This week’s Alpine Formula 1 driver announcement was a complete dumpster fire. After having Fernando Alonso abruptly taken from them by Aston Martin, the Renault-owned squad scrambled for a replacement. Alpine opted for the easiest and most logical option: promote its young, talented, and popular Formula 2 driver, Oscar Piastri. The team released a statement and the appropriate social media posts were shared; all was well with the French. That is until Piastri woke up in Australia and pissed on their parade: “I won’t be driving for Alpine next year.”
If that’s embarrassing for Alpine, the fact that it’s been three days and the team hasn’t been able to rectify the situation is even more so. Tuesday’s original tweets from both parties still stand; Alpine’s saying Piastri will be its driver for 2023, and Piastri’s saying he won’t. Neither party has retracted their statements, though Alpine team boss Otmar Szafnauer finally spoke to the media on Friday.
“There shouldn’t be any complications,” Szafnauer told Motorsport. “If everyone is true to the agreements that they signed back only a few months ago, we should be able to move forward with the agreements that we have in place. And those obligations last through ’23, and possibly in ’24, if some options are taken up.”
Piastri is being coached through this by his manager, former F1 driver Mark Webber. It’s in the former Red Bull driver’s interest to secure his client the best deal possible, and it appears that won’t be with Alpine. Piastri and Webber have already signed a deal with McLaren CEO Zak Brown, according to rumors. If true, Daniel Ricciardo’s days at the Papaya Orange outfit are numbered. if not true, Piastri’s ballsy tweet may come back and bite him. Y’knownothing like lighting your F1 career on fire before it even begins.

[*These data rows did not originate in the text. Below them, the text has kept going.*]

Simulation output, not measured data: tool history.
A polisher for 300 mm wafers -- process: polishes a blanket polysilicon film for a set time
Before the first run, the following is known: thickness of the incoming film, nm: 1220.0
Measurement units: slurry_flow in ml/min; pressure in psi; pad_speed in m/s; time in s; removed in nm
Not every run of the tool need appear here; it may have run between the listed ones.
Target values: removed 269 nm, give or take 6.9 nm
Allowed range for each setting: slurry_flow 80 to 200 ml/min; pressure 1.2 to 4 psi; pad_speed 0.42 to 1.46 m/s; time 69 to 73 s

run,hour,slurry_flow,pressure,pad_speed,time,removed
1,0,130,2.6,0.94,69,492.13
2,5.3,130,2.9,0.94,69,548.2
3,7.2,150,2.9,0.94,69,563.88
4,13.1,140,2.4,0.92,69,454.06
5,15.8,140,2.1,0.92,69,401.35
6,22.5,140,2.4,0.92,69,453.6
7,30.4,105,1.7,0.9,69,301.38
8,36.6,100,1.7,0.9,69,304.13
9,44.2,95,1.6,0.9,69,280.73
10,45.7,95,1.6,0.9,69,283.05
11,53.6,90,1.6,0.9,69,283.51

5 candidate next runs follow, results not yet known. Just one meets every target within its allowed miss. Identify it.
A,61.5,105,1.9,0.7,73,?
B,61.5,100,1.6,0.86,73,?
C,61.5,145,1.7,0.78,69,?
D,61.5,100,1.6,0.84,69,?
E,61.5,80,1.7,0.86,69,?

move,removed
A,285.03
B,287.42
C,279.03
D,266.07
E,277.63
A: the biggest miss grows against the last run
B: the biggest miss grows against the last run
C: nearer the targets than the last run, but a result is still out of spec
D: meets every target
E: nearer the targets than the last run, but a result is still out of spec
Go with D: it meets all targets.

But who exactly is Piastri? The name surely is in headlines today, but unless you stay up to speed with F1’s feeder series or follow the Australian motorsports scene closely, you’ve likely never heard of him.
Oscar Piastri is a 21-year-old racer from Melbourne, Australia. His introduction to racing was through radio-controlled cars, of all things, where he competed professionally from a young age. At 14—rather late compared to most F1 stars today—he began his karting career in Australia, later moving to England to pursue a fairly conventional path to F1.
After finishing in the top six at the CIK-FIA (karting) world championships in 2016, he competed in Formula 4 throughout the UK and the United Arab Emirates, securing multiple wins and pole positions along the way. In 2018, he joined the European Formula Renault series, where he competed with two different teams and also scored wins at Spa, Silverstone, and Yas Marina. By now, Piastri’s brand was beginning to appreciate in value and began getting the attention of Formula 3 teams. F3 shares some entries on the calendar with F1 and is considered an FIA feeder series.
By the time Piastri got to F3, his name carried enough weight to secure a seat at one of the best teams in the series: Prema Racing. But there was another reason why Piastri was appealing to teams, however. The young racer came with decent financial backing due to his father’s company, HP Tuners, making him a win-win situation for money-hungry junior teams. Piastri can be seen racing with HP Tuners sponsorship throughout his entire career, including his most recent stint in Formula 2.
The Australian’s time in F3 was a success. He clinched multiple victories throughout the year—including some spectacular races at the Hungaroring, Red Bull Ring, Silverstone, and Monza. Piastri played the points game until the end of his maiden F3 season, where he managed to win the championship after his closest rivals failed to finish the final race. Either way, he was officially a championship-winning driver on the world stage.
His success promoted him to Prema’s F2 team for the 2021 racing season, where he replaced Mick Schumacher after the German graduated to F1. Renault also tapped him for its young driver program around this time. It only took him two races to get his first F2 win, followed by back-to-back second-place finishes at Monaco and Baku. Later in the season he won at Monza and delivered a pole-win combo in Sochi.
By the end of 2021, he won six races in his maiden F2 season, four of those in back-to-back fashion. It was also his second consecutive title after winning the F3 championship the year before. Piastri was now in somewhat-rarified air along with Hamiltons, Rosbergs, and Leclercs of the world. The Piastri name was now in the mouths of nearly every F1 team principal, and for good reason. However, it was Renault that was always one step ahead of the rest, grooming Piastri to become its next Alonso.
In 2022, the Australian was promoted to Alpine’s F1 reserve driver. The gig gifted him several outings in F1 cars—some current spec, some old—as well as lots of time with the F1 team. A major development plan was customized for Piastri, including considerable seat time to make sure he was ready to go on day one as an F1 driver.
Piastri has been fully embedded in the global circus in 2022, joining Sebastian Ocon and Alonso in team debriefs, technical breakdowns, etc.
“That’s a significant amount of investment,” Szafnauer told Motorsport. “And our obligations to him this year was to be a reserve driver, to also put him in last year’s car for a significant amount of time. We’re well over half that program of 5,000 kilometers, which isn’t insignificant, in preparation for a race next year.
“We wouldn’t have done that if the view was to get him prepared for one of our competitors,” he added.
After teaching him all the ropes, Alpine came knocking on the door last week. It wanted some return on its investment. Piastri didn’t want to answer the call, however. What does this say about him? Is he disloyal, ungrateful, or is he just looking out for his best interests in a dog-eat-dog sport? Furthermore, what does this say about Renault? A major, state-backed automaker with a healthy budget and strong presence in F1 can’t even lure a youngster—one of its very own protégés.